The original Parish Church was in Feock, the much more recent Parish Church of Devoran being built as recently as the middle of the 19th century, when Devoran became a growing community in its own right with the coming of the mineral railway and port.

 

Other religions have flourished in the parish, in particular the Wesleyan Methodist Church.

John Wesley, the founder of the Methodist church came to Cornwall many times. His most famous preaching platform being at Gwennap Pit. There is no record of him actually coming to Carnon Downs, but it is known that he did preach to a large congregation in nearby Perranwell on one occasion. He wrote in his journal on June 29th 1747, ‘I preached to a very large congregation at seven; and the word was as rain on the tender herb.’

 

No doubt many residents living  in the scattered farms and small holdings where Carnon Downs now sits, walked the couple of miles to Perranwell to hear him, but it was to be almost another eighty years before we see the beginnings of a Methodist Congregation in Carnon Downs itself.

 

The first record of a Methodist service in Carnon Downs comes from 1824 when Edward Budd, the editor of the West Briton newspaper and a local Methodist Preacher, came to the village and held an open air service, probably somewhere near the present day Chapel as that was the focal point of the local road and track network. Mr. Budd was supported on that occasion by Edward Olive, a local shoemaker, known to all as Captain Olive, although I can find no record of any military or other connection to substantiate the title.

 

Edward was born in Gerrans and baptised there on 17th May 1787, son of Samuel Olive.

He moved to this area as a young man and leased a parcel of land from Lord Falmouth where he built his house, calling it Ebenezer in what we now know as Valley Lane.

The original house has only recently been knocked down in favour of a new dwelling.

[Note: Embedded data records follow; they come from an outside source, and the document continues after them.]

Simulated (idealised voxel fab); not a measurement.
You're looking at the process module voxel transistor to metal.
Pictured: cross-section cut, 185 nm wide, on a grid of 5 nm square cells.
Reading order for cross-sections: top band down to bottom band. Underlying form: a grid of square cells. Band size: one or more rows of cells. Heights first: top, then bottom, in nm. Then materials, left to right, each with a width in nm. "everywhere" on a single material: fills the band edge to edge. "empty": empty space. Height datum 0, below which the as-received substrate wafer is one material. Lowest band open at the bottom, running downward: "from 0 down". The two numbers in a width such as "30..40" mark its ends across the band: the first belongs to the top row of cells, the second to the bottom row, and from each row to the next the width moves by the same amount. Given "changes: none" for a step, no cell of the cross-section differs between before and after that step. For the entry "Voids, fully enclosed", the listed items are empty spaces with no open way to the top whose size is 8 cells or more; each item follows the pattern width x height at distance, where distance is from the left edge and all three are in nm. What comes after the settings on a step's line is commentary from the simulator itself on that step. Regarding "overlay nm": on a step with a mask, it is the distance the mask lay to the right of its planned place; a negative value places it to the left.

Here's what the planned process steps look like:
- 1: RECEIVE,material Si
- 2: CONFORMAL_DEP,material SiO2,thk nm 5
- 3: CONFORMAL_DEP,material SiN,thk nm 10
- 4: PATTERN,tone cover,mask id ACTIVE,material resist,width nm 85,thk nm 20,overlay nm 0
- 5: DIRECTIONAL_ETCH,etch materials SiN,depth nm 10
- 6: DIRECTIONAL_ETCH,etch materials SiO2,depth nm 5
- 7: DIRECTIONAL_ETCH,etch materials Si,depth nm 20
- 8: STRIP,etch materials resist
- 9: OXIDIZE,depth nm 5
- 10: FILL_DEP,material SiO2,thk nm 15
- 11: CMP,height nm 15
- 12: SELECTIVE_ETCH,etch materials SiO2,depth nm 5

He married a local girl, Honor James in Feock Church on 25th February 1809 and they had at least ten children, many of whom remained in the local area for their whole lives. One son,  Samuel died as a young lad of thirteen years and a daughter, Phillipa, emigrated to Australia with her husband Peter Dunstan and died in the mining area of Ballarat in 1877.

 

Edward Olive became the leading light in the local Methodist movement, he obtained another lease from Lord Falmouth, this time on land believed to have stretched originally from the present day Chapel down the road, perhaps as far as Staggy Lane, for the purposes of building a Chapel and also creating a Methodist Burial Ground. The land at the time was all open downland. The original lease for the land was a “three lives” lease, common in those days where the lease ran until the death of the last of those named in the lease. In this case the three were all children, one of whom was Honor, the six year old daughter of Edward Olive.

 

Money to build the Chapel it was hoped could be raised by donation and subscription. Subscribers paid £1 for a seat, a custom which carries on to this day in many Churches and Chapels as a means of fund raising.  Subscribers were also expected to keep their seat in good repair during the time they held it.

 

The total cost of the new Chapel was £186.00, of which less than half was actually raised from donations and subscriptions, the balance being taken out as a loan, repayable on expiry of the lease. The burial ground idea never came about and parcels of the excess land were later sold or leased to others for housing.  The Chapel grounds were on the open downs until being enclosed by a wall in 1833 at a cost of a further £15.00. Access then, it seems was only by means of a stile on Bissoe Road, no “disabled access” considerations in those days!

 

A further small piece of land was acquired a few years later to build the stable at the rear of the building. The terms here including the fact that the new building should never be used as a Public House or Kiddleywink.

 

The original building has seen much alteration since it was first built. Within twenty years of the first recorded open air service by Mr. Budd and Mr. Olive, the Chapel’s west wall was taken down to expand its capacity. Following this extension, it boasted a seating capacity of 537 and it is said that Mr. Olive held services in the open air amongst the building materials during the building work. Subsequent alterations saw it again redesigned internally and the seating capacity lowered and much later, in 1895, the south wall collapsed and had to be rebuilt at a cost of £320.

 

Mr. Olive also held a Sunday School at his home at Ebenezer for a couple of years before the Chapel was built. When this transferred to the new Chapel, numbers attending are said to have risen to around 200.

 

Edward Olive was a lifelong member of the Chapel community but in addition to this and his shoemaking business, he was also the collector of the Parish Poor Rate, a task he performed for nearly fifty years.  The West Briton records that he retired from the post in 1872 at the age of 85 years and that as a mark of the respect in which he was held he was presented with “a purse of fifteen sovereigns” upon his retirement. He died on 26th September 1874 at the age of 88 and was buried on 28th September in Feock Churchyard. His daughter, Honor, now Honor Dunstan, was the last surviving “name” on the original 1824 lease and when she died on 14th August 1886, there was a period of uncertainty as the insurance company who should have paid off the original loan on expiry of the lease, had gone bankrupt. An agreement was reached which saw the Trustees continue to pay the loan until it was finally all paid back by 1916.

 

The Methodist Chapel continues to this day to be a focal point in the middle of the village and today (2016), plans are at an advanced stage to refurbish and modernise parts of the old buildings and expand their community use and appeal.

 

Plans which I am sure would meet with the full approval of Edward Olive and the other founders of the Chapel nearly two hundred years ago.